"If you're not doing anything wrong, you have nothing to worry about."
Many Americans have said this, or heard it, when discussing the expanded surveillance capabilities the government has claimed since 9/11. But it turns out you should be concerned. Just ask peace activists in Pittsburgh, anti-death penalty activists in Maryland, Ron Paul supporters in Missouri, an anarchist in Texas, groups on both sides of the abortion debate in Wisconsin, Muslim-Americans and many others who pose no threat to their communities. Some of them were labeled as terrorists in state and federal databases or placed on terror watch-lists, impeding their travel, misleading investigators and putting these innocent Americans at risk.
"When the government institutions that are responsible for providing those checks fail to do so, the result is a national surveillance society in which Americans’ right to privacy is under unprecedented siege."
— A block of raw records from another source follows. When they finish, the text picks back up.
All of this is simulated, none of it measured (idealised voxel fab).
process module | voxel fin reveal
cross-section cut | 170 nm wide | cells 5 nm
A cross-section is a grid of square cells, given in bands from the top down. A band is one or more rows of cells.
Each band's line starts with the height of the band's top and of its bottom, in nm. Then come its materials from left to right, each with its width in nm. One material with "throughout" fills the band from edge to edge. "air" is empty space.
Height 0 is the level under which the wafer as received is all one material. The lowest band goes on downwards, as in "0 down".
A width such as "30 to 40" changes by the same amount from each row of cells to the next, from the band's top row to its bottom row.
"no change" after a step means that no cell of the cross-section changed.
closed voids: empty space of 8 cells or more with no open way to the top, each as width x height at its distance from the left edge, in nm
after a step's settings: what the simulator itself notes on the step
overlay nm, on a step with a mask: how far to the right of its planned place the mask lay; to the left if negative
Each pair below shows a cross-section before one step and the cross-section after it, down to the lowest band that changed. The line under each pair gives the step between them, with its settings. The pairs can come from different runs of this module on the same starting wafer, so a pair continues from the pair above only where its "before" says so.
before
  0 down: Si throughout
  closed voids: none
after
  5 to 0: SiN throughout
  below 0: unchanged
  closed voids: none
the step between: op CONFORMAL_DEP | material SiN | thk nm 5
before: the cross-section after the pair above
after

The Fourth Amendment requirement that you must be suspected of wrongdoing before the government searches your private records risks becoming a quaint notion. Congress weakened the laws designed to protect our privacy, while the executive branch secretly re-interprets or simply ignores the law with no consequence. While your privacy is being sacrificed, there's little evidence the new spying programs are catching terrorists.
The question should be, "If you're not doing anything wrong, why is the government snooping on you?"
After 9/11, Congress hastily passed the Patriot Act, the first of many changes to surveillance laws making it easier for the government to spy on you without having any evidence, or even suspicion you've done something wrong, often with no meaningful judicial oversight. These loosened surveillance laws provide access to a growing trove of electronic information about your everyday life: who you talk to or email, where you shop, your credit rating, the websites you visit, where you bank, what you read and more; without having to show a judge any evidence you've done anything wrong.
With a National Security Letter, the FBI can go directly to a bank or internet service provider and compel them to turn over records on people who are not even suspected of having terrorist ties. Audits of the FBI's use of this tool discovered that 40,000 to 50,000 of these letters are issued every year. If the government wants a to make a really deep grab for information, it can go to a secret intelligence court and obtain an order for "any tangible thing" or a yearlong directive for bulk collection of your communications coming into and out of United States.
The FBI has also claimed new powers to investigate you using "assessments," which allow unlimited physical surveillance, using informants, and conducting interviews of neighbors or co-workers, all without having any indication you are engaged in illegal activity or pose a national security threat. The FBI opened more than 82,000 of these assessments from March 2009 to March 2011, only 3,315 of which discovered any information to justify starting an investigation. But the FBI keeps all of the personal information gathered in the 79,000 cases that found no wrongdoing, essentially forever.
These are the programs we know about. Secret government surveillance programs, like the National Security Agency's illegal warrantless wiretapping program, rely on secret re-interpretations of the law to justify ignoring the law. Sen. Ron Wyden, a member of the Senate Intelligence Committee, believes most Americans would be shocked to know how broadly the government interprets the Patriot Act. He recently said there is a "gap between what the public thinks the law says and what the American government secretly thinks the law says."
There is little evidence these spying programs have thwarted attacks. Inspectors general of key security agencies who reviewed the NSA warrantless wiretapping program found no hard evidence the program made us safer, despite its unprecedented scope. Similarly, though the FBI made close to 150,000 National Security Letter requests from 2003 to 2005, the Department of Justice Inspector General documented only one conviction in a terrorism case using the data during that period, and found no instance in which they helped prevent an actual terrorist plot.
Investigating innocent people doesn't help find guilty people. Spying on innocents makes us less safe by diverting security resources from investigations with actual suspicion of wrongdoing. But rather than learn from these results, the government demands more authority. Last year, it asked to get sensitive records about people's internet use without warrants, and this year, it is proposing a broad new cyber-security scheme allowing communication providers to routinely turn over our private information to the Department of Homeland Security. With so many well-documented cases of abuse, it's long past time for Congress to narrow these surveillance authorities and hold the intelligence agencies publicly accountable.